[4 May 2008]
It seems like every new instrumental hip-hop release automatically has two comparisons thrown at it: The album is either in the vein of DJ Shadow or J Dilla, with the latter being used the most since his passing. Many times, the only resemblance to Dilla is the fact that there are no vocals used. Very few artists have actually captured the late Detroit producer’s sound. And, not surprisingly, those that did were influenced by him through collaborations in the past (Madlib, for example). Others, such as Black Milk, grew up in the same area while listening to Dilla’s beats during their formative years. For the most part, it’s a lazy way of saying, “Hey, this album has [enter adjective here] beats!”

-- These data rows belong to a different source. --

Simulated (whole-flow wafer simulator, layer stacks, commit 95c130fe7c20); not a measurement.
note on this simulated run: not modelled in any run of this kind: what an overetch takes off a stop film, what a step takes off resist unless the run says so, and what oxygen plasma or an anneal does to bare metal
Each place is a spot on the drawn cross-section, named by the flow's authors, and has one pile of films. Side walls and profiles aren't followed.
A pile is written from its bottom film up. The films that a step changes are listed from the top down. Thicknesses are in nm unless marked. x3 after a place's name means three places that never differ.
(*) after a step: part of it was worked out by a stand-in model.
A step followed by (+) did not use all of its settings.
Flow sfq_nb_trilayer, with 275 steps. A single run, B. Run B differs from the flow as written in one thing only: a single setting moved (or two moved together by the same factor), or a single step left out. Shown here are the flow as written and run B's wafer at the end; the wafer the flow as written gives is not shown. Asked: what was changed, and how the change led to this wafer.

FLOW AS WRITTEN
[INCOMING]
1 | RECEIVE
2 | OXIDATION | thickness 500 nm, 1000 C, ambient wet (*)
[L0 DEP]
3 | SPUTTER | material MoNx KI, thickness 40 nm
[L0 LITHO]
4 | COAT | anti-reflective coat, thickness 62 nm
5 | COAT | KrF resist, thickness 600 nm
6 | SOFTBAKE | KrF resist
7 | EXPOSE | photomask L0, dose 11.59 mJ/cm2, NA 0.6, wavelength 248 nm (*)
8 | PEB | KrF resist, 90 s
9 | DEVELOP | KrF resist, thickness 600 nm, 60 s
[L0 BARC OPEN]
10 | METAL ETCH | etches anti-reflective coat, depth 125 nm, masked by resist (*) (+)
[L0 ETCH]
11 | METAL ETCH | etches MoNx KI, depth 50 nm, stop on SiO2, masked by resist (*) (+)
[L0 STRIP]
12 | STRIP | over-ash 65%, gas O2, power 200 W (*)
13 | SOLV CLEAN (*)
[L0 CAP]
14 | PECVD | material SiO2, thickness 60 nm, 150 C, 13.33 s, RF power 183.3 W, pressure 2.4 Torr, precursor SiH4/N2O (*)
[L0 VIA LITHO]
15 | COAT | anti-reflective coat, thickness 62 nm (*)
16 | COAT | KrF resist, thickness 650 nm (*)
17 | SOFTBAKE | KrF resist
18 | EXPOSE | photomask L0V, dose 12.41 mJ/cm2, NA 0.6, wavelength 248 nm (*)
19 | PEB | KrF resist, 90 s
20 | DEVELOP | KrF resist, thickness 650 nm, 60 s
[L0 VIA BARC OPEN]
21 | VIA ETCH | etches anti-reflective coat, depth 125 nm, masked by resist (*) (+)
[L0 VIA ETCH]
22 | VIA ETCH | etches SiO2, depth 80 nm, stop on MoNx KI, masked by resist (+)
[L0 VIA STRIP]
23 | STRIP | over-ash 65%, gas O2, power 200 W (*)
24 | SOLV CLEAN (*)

The same can go for comparing a producer to Shadow and his genre-bending masterpiece Endtroducing .... Although critics and fans are more apt to use Dilla first, probably to sound timely or relevant, some people still toss Shadow’s name out there. What is most bizarre about all of this is that these two producers, although both legendary in their own right, are nothing alike. Outside of the genre they both love, it’s a total apples and oranges thing here.
So you can understand my apprehension in reading the press release attached to Metaform’s Standing on the Shoulders of Giants. Honestly, I have had enough of the Dilla imitators who think they can chop a sample and replicate the rawness of Donuts. The same goes for those trying to reach the levels of Shadow’s epic.
Just as I expected, Metaform’s only resemblance to Dilla is the hint of jazz scattered throughout. When it comes to Shadow, it’s clear that Metaform has worshiped at his altar. But that’s not to say this is a copycat album. This producer isn’t just your typical crate digger. He’s also a multi-instrumentalist, which allows him to breathe new life into samples and manipulate them as he sees fit beyond typical means.
From beginning to end, this album hits you with an amalgam of the Avalanches, Shadow, RJD2, and most importantly, Metaform himself. Soul, jazz, hip-hop, R&B, electronica … they’re all here. And they blend seamlessly. “Barbie Doll” is akin to a fish-bowled The Go! Team. “Rock It Number Nine”, the gorgeous album opener, is danceable, yet melancholy. The same goes for the soulful “Urban Velvet” and its near-perfect instrumentation. From the drums to the sampled vocals, it all works. Speaking of drums, Metaform’s ear for them is impeccable. Each song is riddled with head-nodding beats that rock as much as they bump.
The slower-paced tracks on this 45-minute journey through sound are just as hypnotizing as those calling on your inner dancer. “Sunday” and “Lonely Boy” are mellow romps sure to find placement on any music lover’s relaxation playlist. Interestingly enough, “Lonely Boy” features the same sample used by Danger Mouse on “Basket Case” off Mouse and the Mask. Metaform’s version is similar, but with a more comatose, smoked-out feel.
What we have here is a 19-track collection that is as varied as it is strong. And it doesn’t lose you for a second. Metaform’s sound might be rooted in standing on the shoulders of giants like Shadow and RJD2, but this is more than paying homage. This record is a clear indicator that genres can still be mashed successfully and beautifully, with nary a negative in sight. Metaform’s only weakness is that certain tracks tend to blend together. But when that’s all I can think of to critique his work, you know he’s truly done something special.